January 29, 2009

Horse 951 -



This is a case of a post having to be pulled before I even wrote it.

Last year, Team Vodafone who won Bathurst and who's driver Jamie Whincup won the V8 Supercar Championship, apparently spent some time in talks with Toyota:

http://www.v8supercars.com.au/content/hero_news/july08/teamvodafone_courts_toyota/
In the wake of news that Ford will not back TeamVodafone next year, team owner Roland Dane has confirmed that he has been in talks with Toyota.
As reported in the latest edition of V8X magazine, Toyota Motorsport Manager, Todd Connolly, admitted that he has regular meetings with “a prominent V8 Supercar team owner”.
Dane confirmed that he is that man.
“We have not only spoken to Toyota, but other people in the industry over a long period of time just to understand what the demand is for the market,” he said.

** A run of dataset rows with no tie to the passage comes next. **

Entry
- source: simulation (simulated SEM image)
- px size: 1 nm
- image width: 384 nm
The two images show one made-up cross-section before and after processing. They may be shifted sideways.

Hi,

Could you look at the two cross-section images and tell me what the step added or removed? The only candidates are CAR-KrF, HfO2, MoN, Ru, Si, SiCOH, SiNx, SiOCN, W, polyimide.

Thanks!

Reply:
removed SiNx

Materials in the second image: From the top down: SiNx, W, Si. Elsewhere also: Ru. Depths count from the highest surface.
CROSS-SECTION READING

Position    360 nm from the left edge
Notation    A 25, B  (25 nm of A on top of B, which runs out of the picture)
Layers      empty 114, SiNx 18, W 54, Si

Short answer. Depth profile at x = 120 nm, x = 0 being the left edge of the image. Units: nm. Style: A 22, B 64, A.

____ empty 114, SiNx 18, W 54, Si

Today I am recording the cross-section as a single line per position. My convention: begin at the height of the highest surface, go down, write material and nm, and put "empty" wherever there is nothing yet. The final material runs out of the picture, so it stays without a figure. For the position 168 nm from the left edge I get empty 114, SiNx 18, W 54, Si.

I spent a bit of time, quietly hacking apart what a Toyota Aurion V8 Supercar might look like and came up with this:


Not that this matters much anyway, for I happened to hear the following news on the radio, and I would have provided a link but Fairfax Digital are not nice.
'The Australian Rally Championship has been left in tatters by the withdrawal of the last official factory team in the series and top-name drivers Neal Bates and Simon Evans.
Toyota withdrew its support from rallying yesterday, ending all involvement in Australian motorsport. It was part of a move by Toyota to cut non-essential costs.
It followed Ford and Holden in slashing its spending on motorsport but took it to the next level, trumping its rivals' multi-million dollar cuts on their V8 Supercar programs with a total withdrawal.
The decision ends 20 years in the Australian Rally Championship, the speedway support of national champion Brooke Tatnell, a program of drag racing and even support of the youth-focused Australian Drift Championship.
The biggest casualty is Bates, who won three national rally titles for Toyota and provided the cars to give Evans two more.
"I'm devastated by it. I only got the news last night (Tuesday)," Bates said yesterday. "I'm sad but I feel privileged to have had the success we have had from all sorts of cars, from the original Celica through to the latest Corolla we designed and built at our vase in Canberra. The worst thing is that people are going to lose their jobs and this is like a family."
Bates and his co-driver Coral Taylor still plan to compete in the opening event of this years ARC, Rally Tasmania next month, and the team's home event in Canberra in March.
He is also hopeful of finding buyers for Corolla rally cars.
"I want to keep going, but I don't plan to send myself broke," Bates said. "We've already had a few possibilities come along today, but there is a huge difference between a possibility and a signed deal."
Evans' plans are unknown, although he has rallied before in Subaru cars and has offers to compete in the China Rally Championship with his co-driving wife Sue. '

Herald Sun - January 29 2009.


So I guess that means that this whole post is one of what could have been rather than this might happen.